# Knitro on Quest

## Knitro Overview

Knitro is a software library used to find solutions of continuous and discrete optimization models. It is designed for general, nonlinear optimization problem and can be used for a wide range of cases such as systems of non-linear equations, least square problems, convex and non-convex quadratic problems etc. Please refer to the user manual for a complete set of instructions on how to use Knitro.

Knitro is not a standalone program. It provides a programmable API to be used within other software such MATLAB, Python, and R. Knitro is installed on Quest. There are multiple versions, with 10.3 being the latest. You can check by typing the following command on terminal:

% module avail knitro -------------------------------------------------- /software/Modules/3.2.9/modulefiles ----------------------------------------- knitro/10.0 knitro/10.3 knitro/8(default) knitro/9.1 knitro/9.1.orig

MATLAB and R users typically do not need to load the knitro modules directly; knitro is integrated within the application modules. Python users do need to load the knitro module *before* loading Python. We try to match the latest versions of Knitro to the latest versions of the applications. If users require updates to the versions they are using let us know by submitting a ticket to quest-help@northwestern.edu

## MATLAB

Knitro is loaded by each version of MATLAB. The path to the Knitro installation is added to the MATLAB path by root, and it is automatically loaded when the application starts. If users want to have a different version of knitro loaded they must modify the search path within their MATLAB code. Instructions on how to do this are included at the end of this section.
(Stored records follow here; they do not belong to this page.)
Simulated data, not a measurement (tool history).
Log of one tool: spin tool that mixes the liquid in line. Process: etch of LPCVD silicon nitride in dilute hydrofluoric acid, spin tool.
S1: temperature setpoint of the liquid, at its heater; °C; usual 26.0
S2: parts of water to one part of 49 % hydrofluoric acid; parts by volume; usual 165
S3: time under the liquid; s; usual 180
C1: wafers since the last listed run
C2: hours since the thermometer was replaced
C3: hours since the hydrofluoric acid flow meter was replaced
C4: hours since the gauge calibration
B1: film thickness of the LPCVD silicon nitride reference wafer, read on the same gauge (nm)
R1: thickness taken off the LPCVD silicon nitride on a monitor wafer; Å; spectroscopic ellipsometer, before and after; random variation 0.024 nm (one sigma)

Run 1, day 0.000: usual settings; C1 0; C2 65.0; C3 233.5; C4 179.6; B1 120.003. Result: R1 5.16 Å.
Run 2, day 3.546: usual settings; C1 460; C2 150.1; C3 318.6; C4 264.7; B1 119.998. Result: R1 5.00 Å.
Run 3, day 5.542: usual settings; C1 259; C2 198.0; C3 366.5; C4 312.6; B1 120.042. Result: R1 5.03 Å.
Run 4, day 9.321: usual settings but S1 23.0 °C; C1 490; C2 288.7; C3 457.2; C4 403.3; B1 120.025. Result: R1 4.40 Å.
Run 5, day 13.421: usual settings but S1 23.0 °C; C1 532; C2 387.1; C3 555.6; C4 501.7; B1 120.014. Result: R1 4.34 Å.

knitromatlab is the interface used to call Knitro from the MATLAB environment. To test that the installation exists, and to find out the version of knitro loaded, a user can run a test function on MATLAB's command line as shown (find the minimum value of cos(x)):

>> [x fval] = knitromatlab(@(x)cos(x),1) ======================================= Academic License (NOT FOR COMMERCIAL USE) Artelys Knitro 10.0.0 ======================================= Knitro presolve eliminated 0 variables and 0 constraints. algorithm: 1 gradopt: 4 hessopt: 2 honorbnds: 1 maxit: 10000 outlev: 1 par_concurrent_evals: 0 The problem is identified as unconstrained. Knitro changing bar_initpt from AUTO to 3. Knitro changing bar_murule from AUTO to 4. Knitro changing bar_penaltycons from AUTO to 1. Knitro changing bar_penaltyrule from AUTO to 2. Knitro changing bar_switchrule from AUTO to 1. Knitro changing linsolver from AUTO to 2. Problem Characteristics ( Presolved) ----------------------- Objective goal: Minimize Number of variables: 1 ( 1) bounded below: 0 ( 0) bounded above: 0 ( 0) bounded below and above: 0 ( 0) fixed: 0 ( 0) free: 1 ( 1) Number of constraints: 0 ( 0) linear equalities: 0 ( 0) nonlinear equalities: 0 ( 0) linear inequalities: 0 ( 0) nonlinear inequalities: 0 ( 0) range: 0 ( 0) Number of nonzeros in Jacobian: 0 ( 0) Number of nonzeros in Hessian: 1 ( 1) EXIT: Locally optimal solution found. Final Statistics ---------------- Final objective value = -1.00000000000000e+00 Final feasibility error (abs / rel) = 0.00e+00 / 0.00e+00 Final optimality error (abs / rel) = 2.37e-09 / 2.37e-09 # of iterations = 7 # of CG iterations = 0 # of function evaluations = 22 # of gradient evaluations = 0 Total program time (secs) = 0.46135 ( 0.092 CPU time) Time spent in evaluations (secs) = 0.04807 =============================================================================== x = 3.1416 fval = -1.0000

Users can access different versions of kntiromatlab by pointing their path to the relevant location. Please consult the knitro module to find the installation directory. For example, MATLAB 2016a loads by default knitro/10.0. To use version 10.3 type in the command line:

module load matlab/r2016a module load knitro/10.3

Querying the 10.3 knitro module shows:

module avail knitro/10.3 /software/knitro/10.3/knitromatlab ------------------------------------------------------------------- /software/Modules/3.2.9/modulefiles/knitro/10.3: module-whatis This module sets up the environment for knitro/10.3 prepend-path KNITRODIR /software/knitro/10.3 prepend-path PATH /software/knitro/10.3/knitroampl:/software/knitro/10.3/knitromatlab prepend-path LD_LIBRARY_PATH /software/knitro/10.3/lib setenv ZIENA_LICENSE_NETWORK_ADDR 129.105.94.37:8349 -------------------------------------------------------------------

Therefore the path to the knitromatlab API is available on Quest in: /software/knitro/10.3/knitromatlab. You can now start MATLAB. At the MATLAB command prompt you can type:

>> addpath('/hpc/software/knitro/10.3/knitromatlab') >> savepath

The knitro interface for the user is now updated to version 10.3.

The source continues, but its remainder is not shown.